Breaking Free From the Holiday Hustle

April 18, 2024

There’s a photo of me, on one of the coldest days of winter in Houston, in a Santa beard looking seemingly accomplished after completing the annual Santa Hustle run.

What that photo fails to show is the absolute dread in the weeks leading up to this run about what I’d allow myself to eat over the holidays and how many days my exercise schedule would be interrupted. It also doesn’t show how sick I had gotten in the weeks after.

That Santa Hustle run (and the other holiday-themed runs I had engaged with over the years) was my coping mechanism through the holidays when I felt most vulnerable about my body in the midst of so many people, so much food, and the looming “new year, new you” talk. And these runs were a widely accepted and celebrated tradition that family members would praise. These runs in many ways gave me permission to eat and a sense of worth to continue existing. These pictures were a badge of honor and a stamp that I was allowed to be comfortable with myself for another year.

Over the years, as I’ve focused more on my healing from an eating disorder that was deeply rooted in compulsive exercise, I look at these pictures with a deeper sense of sadness sprinkled with a flickering spark of hope.

I grieve for the connection & conversations that I could have enjoyed with family and friends that were clouded by fixation on what I was eating. I grieve for the mornings when I could have just relaxed in the comfort of my warm blankets rather than shivering in the dark, lost in a crowd at the crack of dawn. I grieve for the younger version of myself that felt the need to prove my worthiness of existence. 

But I find hope in the fact that I can now look at these pictures and see how I deserve better.

I can enjoy meals with my friends and family and not have to compensate with exercise. My pants can feel a little tighter and I will still be unapologetically me. My life will continue, no matter what those diet ads or over-stepping relatives might suggest, and the people who I want to spend my holidays with are the ones who respect & value me for who I am, and not for the body that I inhabit.

When I first started running, I felt free. Running was a respite from the world and a time where I could just be with my thoughts. But along the way, it became a cage that dictated whether or not I was allowed to like myself. Each run became an obligation that worked in overdrive over the holidays. 

Nowadays, I don’t post much about runs or how I’m spending the holidays because I get to focus on being present with myself.

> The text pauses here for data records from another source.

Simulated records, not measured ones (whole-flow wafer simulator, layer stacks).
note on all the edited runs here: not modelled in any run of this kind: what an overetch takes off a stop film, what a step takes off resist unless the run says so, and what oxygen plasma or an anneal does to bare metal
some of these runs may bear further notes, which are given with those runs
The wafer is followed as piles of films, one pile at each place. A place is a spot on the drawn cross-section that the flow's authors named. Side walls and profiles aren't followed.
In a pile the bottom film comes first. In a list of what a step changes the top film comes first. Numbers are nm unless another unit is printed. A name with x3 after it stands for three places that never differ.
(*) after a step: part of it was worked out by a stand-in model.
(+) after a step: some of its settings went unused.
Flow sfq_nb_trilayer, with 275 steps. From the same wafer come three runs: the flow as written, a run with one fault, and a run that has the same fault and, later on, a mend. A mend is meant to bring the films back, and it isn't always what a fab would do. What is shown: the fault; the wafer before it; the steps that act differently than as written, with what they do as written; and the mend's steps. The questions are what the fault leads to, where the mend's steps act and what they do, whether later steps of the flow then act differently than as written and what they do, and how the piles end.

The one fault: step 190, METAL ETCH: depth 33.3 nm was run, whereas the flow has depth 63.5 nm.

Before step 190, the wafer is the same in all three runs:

I can find alternatives like going outside for a gentle walk with family and focus more on sharing stories than counting steps. I can enjoy the pie without panicking and spending the rest of the holidays dreaming of the pie that got away. I can take a family photo without losing sleep over how I looked. Some days, with deep intention setting & reflection, I can even allow myself to go for a run to de-stress. The beauty of recovery & healing from the eating disorder is finding freedom in the present and not punishing myself in service of an elusive future version of myself.